Camera flashes, a blue carpet and floor-length evening gowns were all around at the California Latino Legislative Caucus’s (CLLC) 50th anniversary Hispanic Heritage event that took place at the Orpheum Theatre in Los Angeles on October 6. Hollywood celebrities, current and past CLLC members and civic luminaries gathered together to celebrate the five decades of the CLLC, which is an organization made up of State Senate and Assembly members who identify key issues affecting Latinos and empower the Latino community throughout California.
“I believe that we, as a caucus, are a beacon of hope for the Latinos that reside here in California,” Sabrina Cervantes, CLLC Chair and CA Assemblymember (58th AD), told CALÓ NEWS. “We have had very transformational policies that have been signed into law and really, that have been a ripple effect for the rest of the nation. It’s exciting to be here today celebrating our 50th anniversary, where we get to stand on the shoulders of 84 former members and carry on that legacy of representation and justice.”
After years of seeking political representation, in the 1960s, the Latino community finally received recognition for their political organizing by entering the California State Legislature in 1962 through Phil Soto (1962-1966), a Democrat from La Puente, and John Moreno (1962-1964), a Democrat from Los Angeles.
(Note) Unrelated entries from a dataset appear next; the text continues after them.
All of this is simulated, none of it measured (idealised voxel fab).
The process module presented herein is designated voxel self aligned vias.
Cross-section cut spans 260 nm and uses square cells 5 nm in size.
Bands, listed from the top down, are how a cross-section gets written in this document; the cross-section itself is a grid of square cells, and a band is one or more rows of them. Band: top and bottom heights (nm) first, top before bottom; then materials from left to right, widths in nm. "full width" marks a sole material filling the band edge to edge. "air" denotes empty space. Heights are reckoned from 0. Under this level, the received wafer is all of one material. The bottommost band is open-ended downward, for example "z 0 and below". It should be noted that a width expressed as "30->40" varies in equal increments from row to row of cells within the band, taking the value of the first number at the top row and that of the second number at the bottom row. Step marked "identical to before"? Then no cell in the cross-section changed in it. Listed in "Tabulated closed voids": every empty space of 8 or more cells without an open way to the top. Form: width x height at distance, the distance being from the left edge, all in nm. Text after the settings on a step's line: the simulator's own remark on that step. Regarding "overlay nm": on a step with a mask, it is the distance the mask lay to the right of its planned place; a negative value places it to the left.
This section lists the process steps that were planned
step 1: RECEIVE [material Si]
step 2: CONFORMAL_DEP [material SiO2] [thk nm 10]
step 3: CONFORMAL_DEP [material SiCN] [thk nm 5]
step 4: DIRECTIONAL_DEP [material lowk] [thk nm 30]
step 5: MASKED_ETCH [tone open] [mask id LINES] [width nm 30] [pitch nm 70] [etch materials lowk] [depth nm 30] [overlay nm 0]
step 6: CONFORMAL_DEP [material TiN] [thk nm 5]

Following the appointments of Alex Garcia, a Democrat from Los Angeles in 1968, Peter Chacon, a Democrat from San Diego, in 1970, and Joseph Montoya, Ray Gonzales and Richard Alatorre in 1972, the five Latinos decided to join power and create the Chicano Legislative Caucus in 1973. Five decades after its birth, the CLLC is the oldest and most influential Latino organization in the United States.
Lena Gonzalez, the CLLC Vice Chair and State Senator (33rd SD), said during the event that the CLLC aims to ensure that the voices of different Latino communities are heard at all levels of government, especially in the state legislature. “We also have a record-breaking 21 Latina legislators,” Gonzalez said. “We do not forget the hardships of our past and of our communities and what they have endured to get us to where we are today. We stand steadfast representing every corner of our golden state.”
Regardless of how much time has passed, the CLLC’s mission to advocate on behalf of the educational, social and political interests of the Latino community has never changed. Focusing on civic engagement and diversity, economic and educational equity, environment and immigration and New Americans, the organization has continuously fought for fair redistricting processes, addressed the pay gap for Latinas and women-owned businesses, improved water resources in California and ensured access to quality health care for all Californians. As they look toward the future, Cervantes and Gonzalez’s central focus is continuing the crucial work of the CLLC, but looking at it from a different perspective.
“We’ve come a long way from when our caucus was first founded with five founding members. Now, we’re just thinking about what are the issues that we fought for 50 years ago,” Cervantes said. “Some of those are still the same issues we’re fighting for with a different lens and a lot of intersectionality. We have members of our community, and not just our LGBTQIA+, but we have Puerto Ricans, Salvadorians and Panamanians. Bringing all these facets together, it’s a beautiful atmosphere in California, so it is inspiring to stand here as we unveil the fight that we’ve had over the last 50 years and the work that we still have left.”
As a caucus solely made up of Latinos, with 38 members (11 Senators, 24 Assembly Members) and three auxiliary members, it is perfectly and organically built to support and identify with the community it serves. It is also just the representation the Latino community needs in all spheres of society.
“We are seeing that we can do something, that [Latinos] can be on the map, and the legislators that are Latino, many of them are immigrants,” said Teresa Romero, president of the United Farm Workers. “It is important because Latino immigrant issues are completely different from [those of] other populations, and they understand it.”
According to Tony Plana, a Cuban-American actor known for his role as Ignacio Suarez on Ugly Betty, the CLLC represents one of the few sectors in society where Latinos have close to equal representation to the percentage of the population. “That doesn’t exist in Hollywood. We’re 19% of this country and we are only 5% in Hollywood, which is ridiculous. But here, we’ve gone on 50 years. 40% of the California population is Latino and 32% of elected officials are getting close to equal representation,” Plana said. “That’s what we should aim for all sectors of society.”
Celebrating its 50th year of uplifting and shining a much-needed and well-deserved light on the Latino community is a major milestone, especially for a minority-led organization. And despite how important it is that the CLLC is standing strong with a series of Latinos and two Latinas leading, the community is hopeful that, as another five decades pass, this milestone will become both beautiful and commonplace.
“I’d like to think that, in the future, as we move forward, it’s not a milestone,” said Erika Martin, a certified meteorologist. “Every day, it becomes redundant and boring, just like breathing. You forget about it because it’s so important for us to be a part of it. But if it has to be a milestone right now, so be it. We’ll take it. We’ll run with it, and we’ll make sure this becomes ordinary and commonplace.”